It’s not surprising that Cloclo Echavarria has an eye for design. After all, she’s the daughter of Chiqui Echavarria, Cartagena’s preeminent party host, owner of the Casa Chiqui store and brand, and gardener extraordinaire. But what’s also quickly evident about Cloclo is that she has a mind for business.
Though she lives in London now, she grew up in Miami, and Geneva, Switzerland, visiting Cartagena for the holidays—and in particular for her mom’s epic New Year’s Eve parties and Christmas dinners with a hodgepodge of newly collected friends. These days, she returns to the family home as often as she can. “The first thing I do when I come here is walk around the garden,” Cloclo says. “Every time I come back, the garden has changed—two years ago, my mom started tieing orchids in all the trees.”
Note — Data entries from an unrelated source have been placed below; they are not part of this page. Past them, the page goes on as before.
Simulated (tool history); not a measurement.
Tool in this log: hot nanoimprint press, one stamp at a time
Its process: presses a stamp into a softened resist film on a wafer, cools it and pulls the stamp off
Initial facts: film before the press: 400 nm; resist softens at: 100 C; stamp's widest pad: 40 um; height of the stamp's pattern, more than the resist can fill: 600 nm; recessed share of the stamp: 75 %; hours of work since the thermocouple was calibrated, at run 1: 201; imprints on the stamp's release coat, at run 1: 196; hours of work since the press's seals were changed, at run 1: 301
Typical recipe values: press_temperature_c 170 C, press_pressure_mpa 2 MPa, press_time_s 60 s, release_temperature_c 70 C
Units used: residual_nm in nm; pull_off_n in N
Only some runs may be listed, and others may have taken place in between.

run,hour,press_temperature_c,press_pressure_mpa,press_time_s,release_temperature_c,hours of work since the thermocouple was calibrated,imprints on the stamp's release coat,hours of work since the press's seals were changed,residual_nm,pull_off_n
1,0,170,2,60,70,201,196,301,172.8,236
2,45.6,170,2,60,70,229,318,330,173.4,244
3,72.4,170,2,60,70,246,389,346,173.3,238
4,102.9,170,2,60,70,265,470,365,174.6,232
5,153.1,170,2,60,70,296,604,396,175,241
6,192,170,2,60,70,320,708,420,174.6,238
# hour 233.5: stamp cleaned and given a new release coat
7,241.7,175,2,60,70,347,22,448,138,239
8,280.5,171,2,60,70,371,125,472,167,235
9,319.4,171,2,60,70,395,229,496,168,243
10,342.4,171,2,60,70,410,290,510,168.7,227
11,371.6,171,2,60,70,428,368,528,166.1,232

The casa of Chiqui was the precursor to Casa Chiqui, the home goods and fashion emporium she opened in 2011. Back then, Chiqui mainly sold furniture and home décor picked up on her travels. But to cater to tourists, she started carrying traditional Colombian mochilas, Balinese baskets, and accessories, and eventually started making her own jewelry. “Just so the clients could take something with them,” explains Cloclo, who adds that her mom is now producing “a ton” of clothing, accessories, and jewelry—she’s become particularly well known for her bold and colorful earrings. “It’s really funny because she didn’t tell us, and all of sudden she’s producing all these things. And I’m like, wait a minute, we can turn this into a business,” says Cloclo. “I always want to turn anything into a business.”
Recently, she did exactly that, launching a consulting firm with her cousin Giovanna Campagna with the goal of bringing Latin American designers to the United States. With Creo Consulting, Cloclo can essentially draw anything into her entrepreneurial fold.
On this particular trip to Cartagena, she’s hoping to scale production of Casa Chiqui products, creating line sheets and pulling samples to shoot in New York, where she’s headed for fashion week. In her mom’s workshop on the second floor of the store, she reviews new designs: “¡Ah! Esto me encanta…esta también…esta también…¡Que linda!” she exclaims. There’s an energy in the way she navigates things—you get the sense she sees the world in different color tones. With that vision, Latin American designers could expand their presence not only in the U.S. but in the world over.
Cloclo has already gotten started with that. She helped bring her mom’s tunics and Werrengue baskets to Madeline Weinrib’s textile shop in Manhattan this past June, and assisted Esteban Cortázar in curating a Colombian pop-up shop at Colette in Paris later in the summer. This winter, she’s planning to host her own pop-up in Cartagena.
Charging down the narrow sidewalks of the walled city, she dashes into a store to grab an embroidered fan. “I might sell these in my pop-up,” she muses.
As she continues, tourists of every background wander the roads. “Growing up, Cartagena wasn’t really a travel destination,” she says. “Every time I heard someone speaking English or French on the street, I’d start talking to them, asking what they were doing here.” As Colombia has become safer in the past decade, more and more travelers are visiting Cartagena. “But the city hasn’t adapted to tourism as fast—I don’t think there’s as much of an offering as there could or should be,” she says. Leave it to Cloclo to change all that.